This chart represents ecommerce businesses overall. Every retailer will have a different mix and number of channels. For example, maybe your ecommerce business is made up of 100% direct. However, if that is the case, you are currently missing out on 91% of the other ecommerce activity happening through other channels, and there are several risky implications for that.

4 Lessons to Learn from Multichannel Ecommerce

The ecommerce channel chart above will hopefully serve as a wake-up call to those businesses not taking advantage of multiple channels. Here are some of the top lessons retailers have learned from this.

1. There's no such thing as a free ride. If you rely on free/direct sources of traffic, you are fighting share losses.  Direct has gone from 75% to 9% over the last ten years, while ecommerce has been growing 15-25%. Don't put all your focus just on SEO strategies when other channels are proving important as well.

2. Diversify . Furthermore, many other small online retailers we talk to put too much concentration on one channel, whether it'd eBay, Amazon, Google paid-search, SEO, etc. Even though they all offer strong ecommerce channels that can work, a concentration in any one channel adds risk to your business and means you are missing out on other important pieces of the overall ecommerce pie.

3. Build a portfolio of ecommerce channels. Most successful larger online businesses use portfolio theory (just like you have in the world of investing) to minimize risk to their business and maximize sales. When you use this approach, you have some ecommerce channels that are high margin, some that are lower margin, some that drive customer acquisition, and others that are more about retention. Finally, some channels are best for one set of products and other channels may favor others. Advanced retailers source against the channel product bias to help them continue to grow.

4. Put your products everywhere. Ecommerce is a zero sum game. This means each consumer is only going to buy from one retailer out of thousands, and that one retailer will win that specific consumer's order. If you don’t have the widest possible distribution of your products, you'll lose opportunities and another online retailer will gain opportunities. Here's an example. Sally tends to start her shopping via Google, Joe uses Shopping.com, Bill uses eBay, and Lucy prefers Amazon. If you are not utilizing all of those channels, you will not be able to sell to Sally, Joe, Bill, or Lucy.

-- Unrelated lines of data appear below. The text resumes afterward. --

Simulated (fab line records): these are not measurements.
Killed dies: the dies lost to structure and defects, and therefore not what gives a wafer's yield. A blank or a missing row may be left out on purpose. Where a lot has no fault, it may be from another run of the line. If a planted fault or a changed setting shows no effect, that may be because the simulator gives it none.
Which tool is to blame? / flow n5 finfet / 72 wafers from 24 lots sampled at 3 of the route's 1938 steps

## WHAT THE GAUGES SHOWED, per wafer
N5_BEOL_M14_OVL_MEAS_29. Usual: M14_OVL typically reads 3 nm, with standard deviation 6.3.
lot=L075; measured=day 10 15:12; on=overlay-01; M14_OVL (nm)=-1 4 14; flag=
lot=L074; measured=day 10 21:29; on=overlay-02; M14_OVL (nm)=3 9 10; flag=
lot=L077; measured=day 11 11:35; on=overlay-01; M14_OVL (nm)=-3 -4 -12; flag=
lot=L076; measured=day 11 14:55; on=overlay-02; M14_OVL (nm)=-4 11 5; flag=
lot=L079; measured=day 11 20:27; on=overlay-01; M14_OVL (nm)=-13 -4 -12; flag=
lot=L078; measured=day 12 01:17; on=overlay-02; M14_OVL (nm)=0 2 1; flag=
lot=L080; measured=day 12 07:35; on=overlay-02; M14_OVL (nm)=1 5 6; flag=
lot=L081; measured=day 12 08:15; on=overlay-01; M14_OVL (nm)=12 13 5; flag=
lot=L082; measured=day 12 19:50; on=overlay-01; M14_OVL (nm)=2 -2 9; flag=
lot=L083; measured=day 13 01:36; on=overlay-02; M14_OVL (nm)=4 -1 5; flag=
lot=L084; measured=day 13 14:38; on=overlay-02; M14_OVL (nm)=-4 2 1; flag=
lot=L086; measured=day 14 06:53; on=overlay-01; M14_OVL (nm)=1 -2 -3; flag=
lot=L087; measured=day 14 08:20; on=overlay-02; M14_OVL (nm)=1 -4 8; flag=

The timing and order that online businesses leverage these ecommerce channels is a common theme we have seen over the years. Many businesses ‘bootstrap’ using marketplaces like eBay and Amazon. They use the experience from those channels to expand to a site, and then utilize search and CSE.

What is the goal for your online business? What are some of the channel and infrastructure investments you should make today to achieve your goals in the future?